The data that can be mined from the nuclear magnetic resonance (NMR) analysis of compounds in solution provides chemists with access to structural information as well as to the quantitative information that is inherent to this spectroscopic technique. These characteristics are of significant utility when applied to process analytical technology (PAT), particularly in the development of robust synthetic processes (1).
Traditionally, one associates solution NMR with structural identification of isolated compounds, dissolved in the appropriate deuterated solvent in an NMR tube, which is then placed in the magnet, and the relevant processes (i.e., locking, shimming, data acquisition, and processing) produce the NMR spectrum for the compound of interest. Although this method provides a wealth of information, many obstacles hinder its application to a PAT platform. The most significant obstacle is the prohibitive cost of conducting reactions, even on small scale, due to the requirement of deuterated solvents for signal lock. Even the use of partially deuterated solvent mixtures (~10% v/v deuterated in protonated solvent) can be costly. Manual sampling can prove time-consuming and alter the reaction mixture due to sample isolation. The advent of solvent suppression techniques, coupled with the advances in NMR flow-cell technology originally applied in the area of liquid chromatography (LC)–NMR and high throughput NMR spectroscopy, circumvented these problems and has led to the adoption of NMR as an online reaction-monitoring technique.

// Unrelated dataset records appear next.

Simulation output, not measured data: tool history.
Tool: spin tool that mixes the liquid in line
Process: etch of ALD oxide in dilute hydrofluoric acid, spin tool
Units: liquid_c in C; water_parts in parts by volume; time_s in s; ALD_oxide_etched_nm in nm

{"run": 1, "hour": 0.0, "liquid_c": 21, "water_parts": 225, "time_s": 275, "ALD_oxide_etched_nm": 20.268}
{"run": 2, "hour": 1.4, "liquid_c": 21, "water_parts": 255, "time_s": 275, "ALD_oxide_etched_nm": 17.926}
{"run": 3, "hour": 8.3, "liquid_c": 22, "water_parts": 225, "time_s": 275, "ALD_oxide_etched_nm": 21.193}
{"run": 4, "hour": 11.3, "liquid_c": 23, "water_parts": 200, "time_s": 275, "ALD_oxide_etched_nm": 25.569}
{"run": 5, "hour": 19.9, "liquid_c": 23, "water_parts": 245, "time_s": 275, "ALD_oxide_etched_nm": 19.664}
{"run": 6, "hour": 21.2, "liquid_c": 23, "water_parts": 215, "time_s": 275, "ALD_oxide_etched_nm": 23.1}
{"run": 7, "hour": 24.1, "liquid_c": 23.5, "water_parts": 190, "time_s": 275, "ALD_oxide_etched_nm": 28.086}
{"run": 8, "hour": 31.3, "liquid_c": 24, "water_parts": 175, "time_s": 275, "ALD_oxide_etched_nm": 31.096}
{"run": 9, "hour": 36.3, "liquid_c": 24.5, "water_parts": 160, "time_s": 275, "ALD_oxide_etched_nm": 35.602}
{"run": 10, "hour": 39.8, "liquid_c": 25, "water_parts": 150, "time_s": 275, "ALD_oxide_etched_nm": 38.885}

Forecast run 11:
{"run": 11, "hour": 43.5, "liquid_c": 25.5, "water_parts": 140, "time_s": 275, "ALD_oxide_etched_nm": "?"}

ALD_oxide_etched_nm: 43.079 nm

NMR analysis of reaction mixtures has advantages over traditional reaction-monitoring techniques. Apart from the aforementioned quantitation and structural elucidation, NMR is also highly discriminatory in reaction media containing multiple species in solution, including structural isomers and diastereomers. This selectivity can be enhanced using additional nuclei, such as 19F or 31P as reaction-monitoring handles, if possessed by the analyte species under investigation. Because this technique is also noninvasive, reactive intermediates with sufficient lifetimes can be tracked and identified, leading to a much greater understanding of the mechanistic details of a particular reaction under investigation without the need for expensive and time-consuming isotope labeling experiments. This means that the process can be investigated as is, generating a true picture of what is occurring during the course of the reaction. In addition to reaction-mixture structure elucidation, kinetic information can easily be extracted from the data furnished by NMR reaction monitoring.Several financial and physical barriers may prevent broad implementation of this technique as a method of analysis in manufacturing processes. It is unlikely that each reactor on a manufacturing site could be coupled to a high field NMR spectrometer for reaction monitoring. There are much more cost-effective and mobile PAT alternatives available. The development of low-field portable magnets has helped to overcome the logistical issues associated with fixed high field superconducting magnets (2). Although these instruments are unlikely to provide detailed structural information on species in the reaction medium being analyzed, the data generated is nonetheless quantitative and can easily be used to monitor the progress of reactions on large scale. Alternatively, the knowledge gained via NMR reaction monitoring during the development phase of a process can readily be transferred to a more portable PAT tool (e.g., infrared [IR], Raman, or LC), which can be implemented at the manufacturing stage, or as part of a QbD strategy.